Now, whenever I restart the context, LwjglDisplay does this:

    @Override
    public void runLoop(){
        // This method is overriden to do restart
        if (needRestart.getAndSet(false)) {
            try {
                createContext(settings);
            } catch (LWJGLException ex) {
                logger.log(Level.SEVERE, "Failed to set display settings!", ex);
            }
            listener.reshape(settings.getWidth(), settings.getHeight());
            if (renderable.get()) {
                reinitContext();
            } else {
                assert getType() == Type.Canvas;
            }
            logger.fine("Display restarted.");
        } else if (Display.wasResized()) {
            int newWidth = Display.getWidth();
            int newHeight = Display.getHeight();
            settings.setResolution(newWidth, newHeight);
            listener.reshape(newWidth, newHeight);
        }

        super.runLoop();
    }

That said, I remembered the duplication issue from before, so I went and checked the memory usage, and it looks like there is an increase in memory usage every time I do a restart, so it looks like something isn’t being cleared. However, the controls I attached to my boxes in my example aren’t triggering more often than they should, so whatever is being duplicated at least isn’t being processed like before.

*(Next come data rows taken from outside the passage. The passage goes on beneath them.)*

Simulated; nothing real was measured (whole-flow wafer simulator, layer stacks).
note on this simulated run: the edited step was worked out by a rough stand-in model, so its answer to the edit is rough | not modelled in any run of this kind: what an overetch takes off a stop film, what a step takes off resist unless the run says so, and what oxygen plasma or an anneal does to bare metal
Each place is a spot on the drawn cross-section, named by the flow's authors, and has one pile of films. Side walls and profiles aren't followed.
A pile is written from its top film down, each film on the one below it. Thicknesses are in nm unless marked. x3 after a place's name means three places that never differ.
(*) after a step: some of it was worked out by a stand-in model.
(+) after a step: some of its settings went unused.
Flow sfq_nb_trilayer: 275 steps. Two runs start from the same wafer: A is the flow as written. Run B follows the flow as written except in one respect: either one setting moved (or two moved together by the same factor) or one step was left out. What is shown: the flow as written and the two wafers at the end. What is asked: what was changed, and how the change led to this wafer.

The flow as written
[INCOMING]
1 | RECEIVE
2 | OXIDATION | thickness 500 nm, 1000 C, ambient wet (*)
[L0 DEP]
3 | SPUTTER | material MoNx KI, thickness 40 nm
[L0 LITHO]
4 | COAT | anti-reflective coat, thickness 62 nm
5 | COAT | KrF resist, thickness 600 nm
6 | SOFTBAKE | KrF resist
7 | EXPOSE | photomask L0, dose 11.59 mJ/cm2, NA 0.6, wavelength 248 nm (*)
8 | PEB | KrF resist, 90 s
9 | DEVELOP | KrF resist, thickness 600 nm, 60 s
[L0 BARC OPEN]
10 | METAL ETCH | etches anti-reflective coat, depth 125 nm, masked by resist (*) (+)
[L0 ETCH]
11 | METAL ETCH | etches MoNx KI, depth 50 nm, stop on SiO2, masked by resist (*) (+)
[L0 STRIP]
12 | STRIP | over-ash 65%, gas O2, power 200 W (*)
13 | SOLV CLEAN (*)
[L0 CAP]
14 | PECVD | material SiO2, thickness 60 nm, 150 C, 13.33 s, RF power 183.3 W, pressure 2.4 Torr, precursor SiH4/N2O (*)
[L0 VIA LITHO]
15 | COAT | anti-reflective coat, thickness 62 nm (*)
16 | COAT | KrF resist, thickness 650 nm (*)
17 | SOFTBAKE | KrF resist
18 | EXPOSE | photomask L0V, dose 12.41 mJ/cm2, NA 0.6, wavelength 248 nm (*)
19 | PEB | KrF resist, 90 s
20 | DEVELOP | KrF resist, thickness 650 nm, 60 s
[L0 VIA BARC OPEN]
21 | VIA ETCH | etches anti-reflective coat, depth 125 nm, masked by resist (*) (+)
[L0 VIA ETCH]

While trying to find a better stress test, I ran into TestLeakingGL. Apparently, it is supposed to create and destroy 900 spheres every tick (the documentation says 400, but the code generates 900). Ideally, memory usage shouldn’t change. However, when I ran it, memory steadily increased and the FPS continued to drop. It makes me wonder if this means that the engine isn’t properly clearing the objects. This applies to both jme3-lwjgl and jme3-lwjgl3.

Besides the memory issue, though, context restarting now seems to be working great on jme3-lwjgl, so there’s that!

EDIT: Change seems to work on jme3-lwjgl3 as well.
EDIT 2:

I’ve pushed the changes to GitHub, if anyone is interested in checking them out. However, I’m a little hesitant to create a PR until we can track down this memory issue. I’m pretty sure that it is unrelated to my changes, but it would be good to look into it.
On the side, a pull request from here would override #1524.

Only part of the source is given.